Integer Overflow

A

arnuld

WANTED: How to handle integer overflows (and overflows in general)

#include <stdio.h>
#include <limits.h>
#include <errno.h>


int main(void)
{
int i, j, k;

errno = 0;
j = k = INT_MAX;
i = j + k;

printf("i = %d, errno = %d, ERANGE = %d\n", i, errno, ERANGE);
return 0;
}
===================== OUTPUT ============================
[arnuld@dune programs]$ gcc -ansi -pedantic -Wall -Wextra test.c
[arnuld@dune programs]$ ./a.out
i = -2, errno = 0, ERANGE = 34
[arnuld@dune programs]$



It overflows of course, (OT) gcc does not give any error even when all
flags are on (/OT). errno does not work, its value is still zero after
that overflow. In this case how to check for overflow ? I have checked
FAQs and 20.6b gives a technique to handle this which I have applied down
here, it works fine but I am not sure it will still work if I change line
j = k = INT_MAX to j = k = INT_MIN



int main(void)
{
int i, j, k;

errno = 0;
j = k = INT_MAX;

if(INT_MAX - j < k)
{
printf("Overflow error\n");
i = INT_MAX;
}
else
{
i = j + k;
}


printf("i = %d, errno = %d, ERANGE = %d\n", i, errno, ERANGE);
return 0;
}




NOTE: Came to think of this exercise because of this article that claims
"Nearly all binary searches and mergesorts are broken". Author talsk
about line 6 but I think line 3 will overflow issue if written in C, if
a.length comes out to be greater than INT_MAX.
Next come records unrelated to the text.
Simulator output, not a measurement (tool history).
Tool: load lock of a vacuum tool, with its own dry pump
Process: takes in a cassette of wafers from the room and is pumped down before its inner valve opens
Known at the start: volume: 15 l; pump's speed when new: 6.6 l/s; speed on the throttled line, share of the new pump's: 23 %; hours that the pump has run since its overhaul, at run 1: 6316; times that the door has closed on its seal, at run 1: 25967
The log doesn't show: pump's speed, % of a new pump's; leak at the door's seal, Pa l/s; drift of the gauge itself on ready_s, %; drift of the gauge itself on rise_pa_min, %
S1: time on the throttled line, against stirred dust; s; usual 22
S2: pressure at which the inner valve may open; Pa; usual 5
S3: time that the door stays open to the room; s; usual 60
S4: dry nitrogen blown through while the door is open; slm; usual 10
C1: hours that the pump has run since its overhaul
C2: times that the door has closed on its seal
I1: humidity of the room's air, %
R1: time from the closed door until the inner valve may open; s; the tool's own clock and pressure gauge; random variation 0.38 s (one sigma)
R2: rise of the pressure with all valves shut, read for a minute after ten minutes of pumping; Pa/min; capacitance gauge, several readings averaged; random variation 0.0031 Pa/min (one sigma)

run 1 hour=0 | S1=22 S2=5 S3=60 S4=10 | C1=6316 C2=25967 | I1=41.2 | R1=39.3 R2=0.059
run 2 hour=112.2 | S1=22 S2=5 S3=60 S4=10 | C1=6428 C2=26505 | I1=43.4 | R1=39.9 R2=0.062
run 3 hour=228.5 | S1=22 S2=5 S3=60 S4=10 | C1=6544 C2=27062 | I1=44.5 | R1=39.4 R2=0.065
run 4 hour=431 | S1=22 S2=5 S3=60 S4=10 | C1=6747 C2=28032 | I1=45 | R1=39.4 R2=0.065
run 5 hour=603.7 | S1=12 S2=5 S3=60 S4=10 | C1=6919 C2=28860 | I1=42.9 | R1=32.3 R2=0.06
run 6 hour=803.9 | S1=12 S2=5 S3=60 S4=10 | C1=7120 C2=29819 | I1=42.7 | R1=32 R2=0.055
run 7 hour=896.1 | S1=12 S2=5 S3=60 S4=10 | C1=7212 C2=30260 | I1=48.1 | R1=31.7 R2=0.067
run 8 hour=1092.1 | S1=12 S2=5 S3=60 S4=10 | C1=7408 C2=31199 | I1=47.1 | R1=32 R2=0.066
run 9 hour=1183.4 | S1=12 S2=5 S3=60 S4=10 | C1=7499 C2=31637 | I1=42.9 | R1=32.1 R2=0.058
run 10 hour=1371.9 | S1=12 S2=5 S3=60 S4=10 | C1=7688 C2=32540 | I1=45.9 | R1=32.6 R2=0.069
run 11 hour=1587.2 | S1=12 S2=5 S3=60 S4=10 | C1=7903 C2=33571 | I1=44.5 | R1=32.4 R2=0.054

http://googleresearch.blogspot.com/2006/06/extra-extra-read-all-about-it-
nearly.html
 
I

Ike Naar

I have checked
FAQs and 20.6b gives a technique to handle this which I have applied down
here, it works fine but I am not sure it will still work if I change line
j = k = INT_MAX to j = k = INT_MIN

For reference, the FAQ says:

if(INT_MAX - b < a) {
fputs("int overflow\n", stderr);
return INT_MAX;
}
return a + b;

To check for underflow as well, you'll have to make a
slightly more elaborate test, something like:

if (0 < a && INT_MAX - a < b)
{
return INT_MAX; /* overflow */
}
else if (a < 0 && b < INT_MIN - a)
{
return INT_MIN; /* underflow */
}
else
{
return a + b; /* okay */
}
 
J

jacob navia

Le 28/12/10 11:13, arnuld a écrit :
WANTED: How to handle integer overflows (and overflows in general)

#include<stdio.h>
#include<limits.h>
#include<errno.h>


int main(void)
{
int i, j, k;

errno = 0;
j = k = INT_MAX;
i = j + k;

printf("i = %d, errno = %d, ERANGE = %d\n", i, errno, ERANGE);
return 0;
}
===================== OUTPUT ============================
[arnuld@dune programs]$ gcc -ansi -pedantic -Wall -Wextra test.c
[arnuld@dune programs]$ ./a.out
i = -2, errno = 0, ERANGE = 34
[arnuld@dune programs]$



It overflows of course, (OT) gcc does not give any error even when all
flags are on (/OT). errno does not work, its value is still zero after
that overflow. In this case how to check for overflow ? I have checked
FAQs and 20.6b gives a technique to handle this which I have applied down
here, it works fine but I am not sure it will still work if I change line
j = k = INT_MAX to j = k = INT_MIN



int main(void)
{
int i, j, k;

errno = 0;
j = k = INT_MAX;

if(INT_MAX - j< k)
{
printf("Overflow error\n");
i = INT_MAX;
}
else
{
i = j + k;
}


printf("i = %d, errno = %d, ERANGE = %d\n", i, errno, ERANGE);
return 0;
}




NOTE: Came to think of this exercise because of this article that claims
"Nearly all binary searches and mergesorts are broken". Author talsk
about line 6 but I think line 3 will overflow issue if written in C, if
a.length comes out to be greater than INT_MAX.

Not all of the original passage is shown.